Introduction¶
SiftRAG is a follow-up to the DimCiM project, extending its exploration of energy-aware computation into the domain of neural retrieval. While DimCiM focused on similarity computation under a Compute-in-Memory (CiM) abstraction for classification workloads, this project establishes a distinct research track to reflect a new focus: studying retrieval as a first-class similarity-computation workload. The work is conducted by Thibaud Clement under the supervision of Professor Sara Achour as part of the Stanford Novel Computing Systems Lab.
Retrieval workloads are becoming a dominant component of intelligent systems at scale. In Retrieval-Augmented Generation (RAG) pipelines, retrieval often forms the bottleneck, with energy cost growing with data (corpus size), not model parameters. As modern AI shifts from training large models to continuously deploying intelligence for search, recommendations, assistants, and edge inference, a substantial fraction of system energy is spent on memory movement and similarity comparisons rather than learning. If retrieval scales naively with corpus size, it becomes a first-order barrier to sustainable intelligent systems.
We therefore study retrieval through the lens of representation robustness. Concretely, we treat retrieval as a similarity-computation workload and systematically reduce the amount of information examined per query, measuring how retrieval quality degrades and how those reductions translate into lower digitization and data-movement cost under a CiM-like model. By making the cost of information materialization explicit, we aim to expose opportunities for sustainable scaling of retrieval workloads.

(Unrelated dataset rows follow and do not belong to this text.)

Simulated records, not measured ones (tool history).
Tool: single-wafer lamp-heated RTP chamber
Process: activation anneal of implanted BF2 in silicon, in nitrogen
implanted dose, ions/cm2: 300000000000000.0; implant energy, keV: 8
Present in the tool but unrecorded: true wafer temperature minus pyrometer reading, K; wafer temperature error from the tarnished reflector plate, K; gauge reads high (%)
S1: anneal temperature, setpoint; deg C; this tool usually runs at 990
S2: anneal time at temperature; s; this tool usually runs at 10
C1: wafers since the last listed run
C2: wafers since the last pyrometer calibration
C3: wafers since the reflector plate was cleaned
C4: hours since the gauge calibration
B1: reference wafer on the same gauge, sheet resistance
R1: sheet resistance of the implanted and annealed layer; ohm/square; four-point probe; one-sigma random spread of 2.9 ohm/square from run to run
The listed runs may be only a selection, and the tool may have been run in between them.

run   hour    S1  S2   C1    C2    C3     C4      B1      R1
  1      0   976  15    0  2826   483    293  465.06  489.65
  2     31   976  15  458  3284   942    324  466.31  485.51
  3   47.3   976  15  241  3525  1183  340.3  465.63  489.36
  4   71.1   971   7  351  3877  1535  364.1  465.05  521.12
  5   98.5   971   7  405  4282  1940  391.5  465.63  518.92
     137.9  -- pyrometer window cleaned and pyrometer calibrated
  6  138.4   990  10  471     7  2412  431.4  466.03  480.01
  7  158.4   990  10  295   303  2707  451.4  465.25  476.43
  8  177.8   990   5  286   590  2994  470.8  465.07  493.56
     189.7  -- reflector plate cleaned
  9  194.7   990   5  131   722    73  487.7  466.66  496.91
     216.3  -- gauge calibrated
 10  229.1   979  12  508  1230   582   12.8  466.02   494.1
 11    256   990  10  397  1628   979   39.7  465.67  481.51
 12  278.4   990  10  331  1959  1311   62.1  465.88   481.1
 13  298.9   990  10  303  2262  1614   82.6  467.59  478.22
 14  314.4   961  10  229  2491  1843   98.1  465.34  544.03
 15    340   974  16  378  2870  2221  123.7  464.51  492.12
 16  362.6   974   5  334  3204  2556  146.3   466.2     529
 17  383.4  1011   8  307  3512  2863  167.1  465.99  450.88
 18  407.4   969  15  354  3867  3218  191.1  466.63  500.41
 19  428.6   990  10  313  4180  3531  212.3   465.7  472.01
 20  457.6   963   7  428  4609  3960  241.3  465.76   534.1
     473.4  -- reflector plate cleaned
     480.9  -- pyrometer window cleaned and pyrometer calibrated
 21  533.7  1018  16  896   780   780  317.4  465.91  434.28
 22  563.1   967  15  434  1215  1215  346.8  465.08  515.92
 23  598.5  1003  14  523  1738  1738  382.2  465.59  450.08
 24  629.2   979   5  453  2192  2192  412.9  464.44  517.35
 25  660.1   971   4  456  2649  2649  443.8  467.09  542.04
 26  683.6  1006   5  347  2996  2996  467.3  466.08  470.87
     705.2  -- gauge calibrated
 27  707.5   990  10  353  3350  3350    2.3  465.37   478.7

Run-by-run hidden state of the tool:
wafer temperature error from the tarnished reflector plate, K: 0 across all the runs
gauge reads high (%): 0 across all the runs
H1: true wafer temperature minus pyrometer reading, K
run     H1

This framing is guided by three central questions: (1) How much of a high-dimensional embedding must be examined to preserve retrieval quality? (2) How do different information-reduction strategies translate into reduced digitization and data-movement costs under a CiM-like cost model? (3) Can robust representations enable a two-stage retrieval pipeline in which a coarse, low-information stage safely prunes candidates for a more precise stage?